The Talking Dog

January 7, 2006, It's a gas, gas, gas...

While we were wacthing sundry things like the domestic horror of the loss of a dozen miners in West Virginia, the ongoing horrors in Iraq and a possible death-vigil for Israeli PM Sharon... Russia and Ukraine were having a conflict over the provision by Russia of natural gas to Ukraine (Russia supplies around a third of natural gas used by the former Soviet Republic). At one point, the Russians dramatically televised the act of their gas monopoly ("Gazprom") turning off the valves sending gas into Ukraine.

Well, it appears, via our comrades at Pravda, that a compromise has been reached. Ukraine will pay the market price for Russian natural gas (around $230 per 1,000 cu. mtrs.) This was, of course, the price that Ukraine which had been paying around $50 per 1,000 c.m., refused to pay, resulting in the crisis. Ah, but I said Russian gas; for Kazakh and Uzbek and other gas acquired from Gazprom's non-Russian monopolies, Ukraine will only pay $95. In addition, the transfer fee paid to Ukraine to move gas across it into the rest of Europe will be increased. The deal also applies to former SSR Moldova.
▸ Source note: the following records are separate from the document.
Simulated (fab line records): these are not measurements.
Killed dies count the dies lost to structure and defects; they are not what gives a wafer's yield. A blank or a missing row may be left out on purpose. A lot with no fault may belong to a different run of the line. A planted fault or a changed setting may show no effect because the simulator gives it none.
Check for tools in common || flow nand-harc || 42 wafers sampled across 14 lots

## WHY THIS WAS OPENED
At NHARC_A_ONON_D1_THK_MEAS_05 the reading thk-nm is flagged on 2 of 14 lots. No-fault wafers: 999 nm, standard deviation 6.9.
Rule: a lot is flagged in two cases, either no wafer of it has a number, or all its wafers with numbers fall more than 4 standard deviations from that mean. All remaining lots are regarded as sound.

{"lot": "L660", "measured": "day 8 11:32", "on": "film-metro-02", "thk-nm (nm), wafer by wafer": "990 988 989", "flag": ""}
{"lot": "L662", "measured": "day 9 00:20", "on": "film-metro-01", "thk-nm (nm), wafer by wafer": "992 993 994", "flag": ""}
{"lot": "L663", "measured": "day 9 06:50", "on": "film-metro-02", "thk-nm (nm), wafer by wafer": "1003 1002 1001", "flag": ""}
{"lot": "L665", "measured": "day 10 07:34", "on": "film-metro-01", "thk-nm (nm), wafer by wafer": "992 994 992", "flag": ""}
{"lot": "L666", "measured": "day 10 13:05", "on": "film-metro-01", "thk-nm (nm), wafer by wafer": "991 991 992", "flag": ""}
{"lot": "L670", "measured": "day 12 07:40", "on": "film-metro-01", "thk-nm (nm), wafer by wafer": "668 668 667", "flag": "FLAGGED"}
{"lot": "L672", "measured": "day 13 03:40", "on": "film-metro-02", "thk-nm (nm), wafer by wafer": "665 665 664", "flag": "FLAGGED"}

So what's going on here? Gas prices-- in an inexact lockstep with oil prices-- have soared. Russian revenue is up, up, up. Russia has been getting far more for its gas on the open market, and far less for it from former Soviet Republics. So... Russia wants to increase revenues from them. So far, so good. Except some former Soviet Republics are more equal than others. Byelorusse, for example, which has an authoritarian government with very warm relations with Moscow, will continue to get very favorable treatment in its gas purchases. Ukraine, the site of the recent "Orange Revolution" which installed less pro-Moscow and more pro-Western Victor Yuschenko... less so.

In other words, Putin's Russia intends to use its economic might (in this case, energy, the mightiest might it has) to advance its political interests. It should come as no surprise that Russia is willing to do this; it would be more surprising if they were not. But as it looks like Russia is poised to be the world's big swing oil producer, this is just something we have to keep in mind. Particularly as we continue to weaken our own economic might with our record government deficits (we won't even talk about our trade deficits).

An ongoing cautionary tale. If Ukraine-- one of the poorest countries in Europe-- had any alternatives to Russian gas, besides a radical cut-back in economic activity or having large portions of their population freeze to death-- then I'm sure it would have hung tougher in all this. The United States, by contrast, still has lots of options, other than consuming as much energy as fast as possible, which seems to be our only strategy.

Perhaps if and when we elect a grown-up more concerned with the nation's power than with accumulating his own personal power (including power tools), we can come to the national realization that being a powerful nation means more than only being able to project force in the Third and Fourth Worlds.